The combination of repealing billions of dollars in taxes that were used to pay for the Affordable Care Act, and slashing the subsidies provided to those on low incomes means that when we compare the economic impact of the ACA with the AHCA we see huge redistributions of income in the House plan that flow from the poorest to the richest Americans. 

The politics in this are not nearly as clearly delineated as one might assume. Donald Trump was elected by white working class voters who voted for him overwhelmingly. That constituency was critical in Wisconsin, Michigan, Ohio, and Pennsylvania, the key states in his electoral college victory. But the voters who put him in office are the very ones who will suffer the most under the repeal of the ACA and the implementation of the AHCA.

Senator Joe Manchin, a conservative democrat spoke with Mr. Trump about his home state of West Virginia, where Trump carried every county and won the state vote with 67.9% compared to 26.2% for Hillary Clinton. According to Manchin’s account, he told Trump:
“Mr. President, 172,000 West Virginians got insurance for the first time. These are working people, but they’ve got something they never had before. They don’t know how they got it, they don’t know who gave it to them, they don’t know the Democrats, nothing about, ‘It’s Obamacare.’ They don’t know any of that. All they know is they’ve got it. And you know what? They voted for you, Mr. President. The Democrats gave it to them but they voted for you. They’re going to know who took it away from them.”
One of the strangest observations in all of this is that so many Americans voted against their own self-interest. Lower income voters were overwhelmingly for Trump, while upper income voters were solidly for Clinton.

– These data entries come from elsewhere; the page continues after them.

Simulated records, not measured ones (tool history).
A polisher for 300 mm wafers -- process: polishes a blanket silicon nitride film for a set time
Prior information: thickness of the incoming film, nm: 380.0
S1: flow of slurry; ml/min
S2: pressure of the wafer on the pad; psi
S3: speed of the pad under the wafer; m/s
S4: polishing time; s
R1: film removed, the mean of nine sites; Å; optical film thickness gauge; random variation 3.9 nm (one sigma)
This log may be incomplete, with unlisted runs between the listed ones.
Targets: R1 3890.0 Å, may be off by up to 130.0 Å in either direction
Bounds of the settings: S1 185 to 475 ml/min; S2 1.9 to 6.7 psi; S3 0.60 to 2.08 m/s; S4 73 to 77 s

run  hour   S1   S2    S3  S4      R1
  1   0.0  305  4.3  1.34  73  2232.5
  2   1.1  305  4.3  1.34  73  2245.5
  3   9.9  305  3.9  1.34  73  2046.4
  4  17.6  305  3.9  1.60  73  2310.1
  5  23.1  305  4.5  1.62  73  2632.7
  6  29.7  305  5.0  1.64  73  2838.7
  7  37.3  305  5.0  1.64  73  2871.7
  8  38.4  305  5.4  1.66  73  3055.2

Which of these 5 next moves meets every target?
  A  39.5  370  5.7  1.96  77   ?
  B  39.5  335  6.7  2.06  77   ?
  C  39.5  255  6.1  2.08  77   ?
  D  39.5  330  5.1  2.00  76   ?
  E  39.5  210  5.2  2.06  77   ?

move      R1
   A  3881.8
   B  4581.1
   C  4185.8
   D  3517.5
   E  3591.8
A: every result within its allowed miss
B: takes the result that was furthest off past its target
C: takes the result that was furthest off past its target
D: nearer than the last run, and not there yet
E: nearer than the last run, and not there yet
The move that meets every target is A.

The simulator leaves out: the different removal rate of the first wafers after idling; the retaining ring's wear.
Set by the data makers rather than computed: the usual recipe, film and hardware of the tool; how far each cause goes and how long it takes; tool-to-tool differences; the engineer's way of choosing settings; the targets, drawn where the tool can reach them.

One of the reasons that working class white voters supported Mr. Trump is race. In his Times article Edsall cites a piece in the March 23 issue of Rolling Stone in which Bridgette Dunlap points out that manipulating racial and ethnic animosity is a tried and true political strategy. She called it “divide and rule.”
“The rich guy convinced much of the white working class that he would ‘take back’ the country from the rest of the working class and other undeserving non-white and non-Christian people, as well as the coastal elites giving those folks jobs and handouts at the expense of ‘real’ Americans. It’s a strategy as old as this country.”